Cleanest school to be named in November

National 2 minutes, 59 seconds


THE Ministry of Education will award winners of the first nationwide school cleanliness competition in November.

Over 115 primary and 37 secondary public schools are competing in the contest.

In a recent interview, Director of Schools Datin Dr Hjh Asmah Hj Morni said the results of the competition would be announced in November to ensure schools are able to sustain their cleanliness until end of the year.

Conducted by the department’s Health Promotion Unit, the competition would be divided into seven categories, including for schools in interior areas.

“Every school differ from one another, you cannot pair an urban school and a remote rural school to compete against each other,” Datin Dr Hjh Asmah said.

Although specific prizes were not confirmed, she said cash money was not likely and cleaning equipment such as water jets may be awarded instead.

She went on to day that the contest was organised as part of the National Schools Cleaning Carnival, and to mark 100 years of formal education in the sultanate.

The director-general said the carnival and competition were hoped to create a conducive environment that stimulates effective teaching and learning.

“Once this environment is established, the teachers can focus on teaching and students on learning, rather than worrying on how unclean the school is,” she said.

However, she acknowledged that cleaning itself requires time.

“I always remind principals to make sure their school is clean but if you don’t enable them the time to clean up – then how can they?” she said.

“Some teachers work so much and by the time they reach their table, finish their marking, they would be too tired at the end of the day,” she added.

Early this June, Datin Dr Hjh Asmah sent a memo for all schools to hold a cleaning carnival before the holidays.

She said the carnival’s reception was promising, as principals from various schools sent photos to her on how much their schools had done.

In some schools, they cleaned prayer hall carpets, used water jets, and cut overgrown tree branches.

Based on what she saw, she said it is possible for schools to clean up provided that time is given.

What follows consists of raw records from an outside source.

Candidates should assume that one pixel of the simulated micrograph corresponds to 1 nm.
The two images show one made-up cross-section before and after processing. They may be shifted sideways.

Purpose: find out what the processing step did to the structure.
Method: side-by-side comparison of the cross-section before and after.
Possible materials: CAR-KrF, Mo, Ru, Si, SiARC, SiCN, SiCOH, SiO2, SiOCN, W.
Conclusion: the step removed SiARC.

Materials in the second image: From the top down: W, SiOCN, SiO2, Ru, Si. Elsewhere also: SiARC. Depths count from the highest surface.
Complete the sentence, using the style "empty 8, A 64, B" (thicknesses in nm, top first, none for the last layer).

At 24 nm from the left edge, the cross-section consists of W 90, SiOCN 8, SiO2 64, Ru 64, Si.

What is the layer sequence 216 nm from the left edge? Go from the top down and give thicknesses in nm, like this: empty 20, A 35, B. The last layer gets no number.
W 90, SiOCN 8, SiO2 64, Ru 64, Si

The director said there lingered a mindset among some parents who do not value cleanliness activities, adding that they send their children to school to study and not clean.

“But to me, cleaning is part of the curriculum and I don’t see it as a waste of time,” she said.

“Education is very dynamic and learning comes in different forms, for example, there’s teamwork, problem-solving and how to clean up and communicate with one another.

“It’s already there, embedded in these activities are all these social development and I know learning takes place because they also learn about a culture of cleanliness,” she added.

Asked whether cleanliness correlates with academic achievement, the director-general said cleanliness was merely one of the factors.

“That’s the beauty of education, it’s dynamic, unpredictable and you cannot improve education by just a linear process – it must be a simultaneous process,” she said.

“You cannot depend on cleanliness itself; parents’ involvement, students’ initiative and how much support teachers are given – all these variables help towards increasing students’ results.”

She further said school clean-ups should not only begin when there’s a visit from His Majesty the Sultan and Yang Di-Pertuan of Brunei Darussalam or any high-level visit.

“I hope the competition can encourage schools to always be clean – and when you’re already clean then you need not worry about last minute clean-ups,” she said.